Saturday, December 17, 2005

Crazy Crap Item #24: The part where I realize this is not what I imagined my life would be

The other night, I was walking home from Chicago Women in Publishing's holiday party, and it struck me with great force: This is not what I expected my adult life to be.

Let me back up a bit.

This thought stole upon me as I walked down the middle of my street at 1opm. It had been snowing since the afternoon -- our first big snow of the season -- so there'd been precious little plowing or shoveling. Tire ruts make for the easiest way.

The first snowfall is like a holiday. Everything's bright again. Everyone is running late everywhere. Conversation is easy, even with strangers. Lawns and sidewalks are re-born as smooth expanses of white, pristine and inviting.

The wind had died down, and the flakes drifted down like manna. The street wasn't quite deserted. I passed a gang engaging in snowball warfare.

I didn't join in, but I could have. The holiday party I was returning from was ... shall we say ... well lubricated. It concluded with a wine tasting. The cold could not touch me.

So here I am, California native, wandering down the middle of a street. A marvelous fact: How did I learn it's ok to walk down the middle of the street on days like this? A car sneaks up behind me -- I can't hear it because that's the other effect of new snow, every sound is muffled -- and the driver lightly taps on the horn. I step smartly out of the way, no ill will. It's a smooth, instinctive exchange. We're sno pros.
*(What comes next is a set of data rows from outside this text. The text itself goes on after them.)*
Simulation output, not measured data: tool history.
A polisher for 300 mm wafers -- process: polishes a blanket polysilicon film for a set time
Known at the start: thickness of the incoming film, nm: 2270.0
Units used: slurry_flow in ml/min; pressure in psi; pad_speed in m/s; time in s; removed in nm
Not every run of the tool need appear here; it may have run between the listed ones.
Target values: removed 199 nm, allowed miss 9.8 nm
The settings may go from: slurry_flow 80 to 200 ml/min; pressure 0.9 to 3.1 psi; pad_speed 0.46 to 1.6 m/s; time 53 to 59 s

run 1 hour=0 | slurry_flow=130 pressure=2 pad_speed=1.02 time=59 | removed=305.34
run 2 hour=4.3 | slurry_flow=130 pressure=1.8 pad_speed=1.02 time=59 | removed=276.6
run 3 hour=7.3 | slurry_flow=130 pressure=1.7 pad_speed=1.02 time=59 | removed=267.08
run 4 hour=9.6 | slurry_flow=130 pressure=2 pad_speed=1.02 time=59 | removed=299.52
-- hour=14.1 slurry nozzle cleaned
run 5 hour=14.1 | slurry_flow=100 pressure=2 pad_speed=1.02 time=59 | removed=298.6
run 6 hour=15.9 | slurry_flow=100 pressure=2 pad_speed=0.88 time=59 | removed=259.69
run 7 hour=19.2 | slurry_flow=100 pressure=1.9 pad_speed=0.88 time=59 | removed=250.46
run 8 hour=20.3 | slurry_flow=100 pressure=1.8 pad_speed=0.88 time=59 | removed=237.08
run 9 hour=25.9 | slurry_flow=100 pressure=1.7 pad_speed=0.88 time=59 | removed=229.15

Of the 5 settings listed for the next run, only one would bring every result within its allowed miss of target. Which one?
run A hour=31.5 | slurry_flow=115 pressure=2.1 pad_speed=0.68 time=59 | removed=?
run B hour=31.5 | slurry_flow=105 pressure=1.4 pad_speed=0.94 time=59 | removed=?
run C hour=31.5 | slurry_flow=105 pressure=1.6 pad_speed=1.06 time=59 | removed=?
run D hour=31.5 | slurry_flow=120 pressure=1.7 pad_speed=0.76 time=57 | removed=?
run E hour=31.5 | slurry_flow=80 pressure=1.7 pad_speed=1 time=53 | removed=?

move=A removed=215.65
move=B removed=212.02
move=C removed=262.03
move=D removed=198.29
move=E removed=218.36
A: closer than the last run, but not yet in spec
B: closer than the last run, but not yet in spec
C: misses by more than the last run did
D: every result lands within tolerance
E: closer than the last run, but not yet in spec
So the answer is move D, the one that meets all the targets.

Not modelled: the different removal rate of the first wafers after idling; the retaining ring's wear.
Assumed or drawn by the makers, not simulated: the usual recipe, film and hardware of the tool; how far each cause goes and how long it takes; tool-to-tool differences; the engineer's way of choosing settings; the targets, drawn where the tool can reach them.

Which makes me think: In what possible alternate reality would I ever have imagined my adult life like this. I remember imagining snippets of my adult life when I was a kid; usually just brief scenes or conversations, markers of where I might be. Often, they were set in the 1940s. Always in black and white. Which is odd.

But they never involved an adult Kay wandering through snow-clogged streets of Chicago.

And then it strikes me. I could make a snow angel. I'm tipsy enough. It's not that cold. I'm sure my lawn is smooth and inviting. And what's more, it would be the last thing I need to make my transformation into this new person I am -- one whose lived in the midwest for 15 years, whose adulthood does not involve a cast strangely reminiscient of Myrna Loy and Jimmy Stewart.

So snow angel it is. I fall straight backward onto my now glistening lawn, dimly surprised at how trusting I am off all this fluff. The snow is light; big flakes so weightless they don't even pack when they fall. I nestle in for a moment, then flap my arms and legs, the way I've seen small, bundled children do it in the movies. The snow squeaks as I push it aside. Drunk-cautiously, I raise myself up, careful to put my boots inside the boundry of the angel's skirt, and leap to the sidewalk. I don't leave any footprints.

1 comment:

Nicole said...

That wasn't crazy. That was downright sweet.